Denis Balibouse/Pool Photo via AP

If so, it’s not entirely clear why. The US submitted a diplomatic proposal two days ago that produced immediate Russian scoffing, followed by more troop movements. NATO and the European Union still appear split on imposing energy-related sanctions on Moscow, which are the only sanctions that will have any impact on Vladimir Putin’s standing.

However, Sergei Lavrov’s tone has suddenly changed, Reuters reports. Instead of saber-rattling, the foreign minister sounds more amenable to a diplomatic solution:

Russia on Friday sent its strongest signal so far that it is willing to engage with U.S. security proposals and reiterated that it does not want war over Ukraine.

“If it depends on Russia, then there will be no war. We don’t want wars. But we also won’t allow our interests to be rudely trampled, to be ignored,” Foreign Minister Sergei Lavrov told Russian radio stations in an interview. …

Lavrov said the West was ignoring Russia’s interests but there was at least “something” in written responses submitted by the United States and NATO on Wednesday to Russia’s proposals.

While the responses have not been made public, both have stated they are willing to engage with Moscow on arms control and confidence-building measures. They have ruled out acceding to other demands, including that Ukraine must never be allowed to join NATO.

Even that came with a bit of gamesmanship. This sounds like a Russian ploy to put some daylight between the US and NATO, although in the wrong direction:

Lavrov said he expected to meet U.S. Secretary of State Antony Blinken again in the next couple of weeks.

He said, without giving details, that the U.S. counter-proposals were better than NATO’s. Russia was studying them and Putin would decide how to respond.

Normally, Russia would try to pry Europe away from the US, not the other way around. Either Putin has decided he’d rather deal with Biden to get what he wants, or … the US proposal really was more helpful to Putin. Which is worse? It’s hard to tell.

However, that strategy likely won’t come to much. The New York Times reports that Biden has managed to get a stronger consensus in recent days to confront Putin economically, if not militarily:

When President Biden held a video call with European leaders about Ukraine this week, it had all the urgency of a Cold War-era crisis, replete with the specter of Russian tanks and troops menacing Eastern Europe. But Mr. Biden expanded the seats on his war council, adding Poland, Italy and the European Union to the familiar lineup of Britain, France and Germany.

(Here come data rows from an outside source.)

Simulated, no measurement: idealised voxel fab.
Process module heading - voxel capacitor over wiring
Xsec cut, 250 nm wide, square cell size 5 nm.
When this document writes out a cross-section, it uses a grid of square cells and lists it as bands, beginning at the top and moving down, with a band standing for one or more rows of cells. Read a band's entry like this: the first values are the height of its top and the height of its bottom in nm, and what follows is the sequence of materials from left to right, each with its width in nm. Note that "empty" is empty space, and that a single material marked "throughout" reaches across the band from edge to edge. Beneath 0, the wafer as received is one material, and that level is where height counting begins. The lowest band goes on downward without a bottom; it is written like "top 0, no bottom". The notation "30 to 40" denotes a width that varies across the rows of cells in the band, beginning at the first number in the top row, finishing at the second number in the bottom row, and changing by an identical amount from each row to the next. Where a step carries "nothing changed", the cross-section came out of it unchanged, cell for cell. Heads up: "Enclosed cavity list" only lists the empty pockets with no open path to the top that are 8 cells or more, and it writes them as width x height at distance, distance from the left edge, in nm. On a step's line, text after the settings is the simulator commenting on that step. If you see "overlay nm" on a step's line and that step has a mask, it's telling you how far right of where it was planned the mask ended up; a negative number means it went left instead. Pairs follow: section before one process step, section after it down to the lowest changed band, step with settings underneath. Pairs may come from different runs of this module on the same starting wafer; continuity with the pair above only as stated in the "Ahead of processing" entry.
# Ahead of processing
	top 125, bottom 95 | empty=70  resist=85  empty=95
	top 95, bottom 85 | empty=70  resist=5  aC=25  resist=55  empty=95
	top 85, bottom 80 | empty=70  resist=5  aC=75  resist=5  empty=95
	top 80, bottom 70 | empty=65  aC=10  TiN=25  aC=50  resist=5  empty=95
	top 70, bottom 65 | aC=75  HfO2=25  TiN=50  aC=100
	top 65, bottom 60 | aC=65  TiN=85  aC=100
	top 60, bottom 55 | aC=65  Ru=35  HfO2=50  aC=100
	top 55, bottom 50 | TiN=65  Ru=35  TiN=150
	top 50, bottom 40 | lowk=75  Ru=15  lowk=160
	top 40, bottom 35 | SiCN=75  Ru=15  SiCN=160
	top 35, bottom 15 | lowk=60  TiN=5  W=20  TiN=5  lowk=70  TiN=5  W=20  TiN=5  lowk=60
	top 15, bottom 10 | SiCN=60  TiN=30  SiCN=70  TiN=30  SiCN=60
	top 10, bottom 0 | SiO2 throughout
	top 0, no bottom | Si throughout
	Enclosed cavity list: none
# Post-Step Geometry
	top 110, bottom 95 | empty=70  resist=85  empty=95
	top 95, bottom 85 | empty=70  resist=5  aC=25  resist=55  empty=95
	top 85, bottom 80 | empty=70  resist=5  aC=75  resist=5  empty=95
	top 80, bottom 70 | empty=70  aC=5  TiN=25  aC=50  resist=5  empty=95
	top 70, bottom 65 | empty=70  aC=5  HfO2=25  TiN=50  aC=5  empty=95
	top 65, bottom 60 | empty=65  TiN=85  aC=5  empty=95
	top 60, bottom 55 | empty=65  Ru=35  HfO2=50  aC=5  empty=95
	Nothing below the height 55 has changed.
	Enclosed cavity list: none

The effort to be inclusive was no accident: After complaints from Europeans that they were blindsided by the swift American withdrawal from Afghanistan last summer, and that France was frozen out of a new defense alliance with Australia, Mr. Biden has gone out of his way to involve allies in every step of this crisis.

For the Biden administration, it amounts to a much-needed diplomatic reset. The United States, European officials say, has acted with energy and some dexterity in orchestrating the response to Russia’s threatening moves. Since mid-November, it has conducted at least 180 senior-level meetings or other contacts with European officials. Some marvel at having their American counterparts on speed dial.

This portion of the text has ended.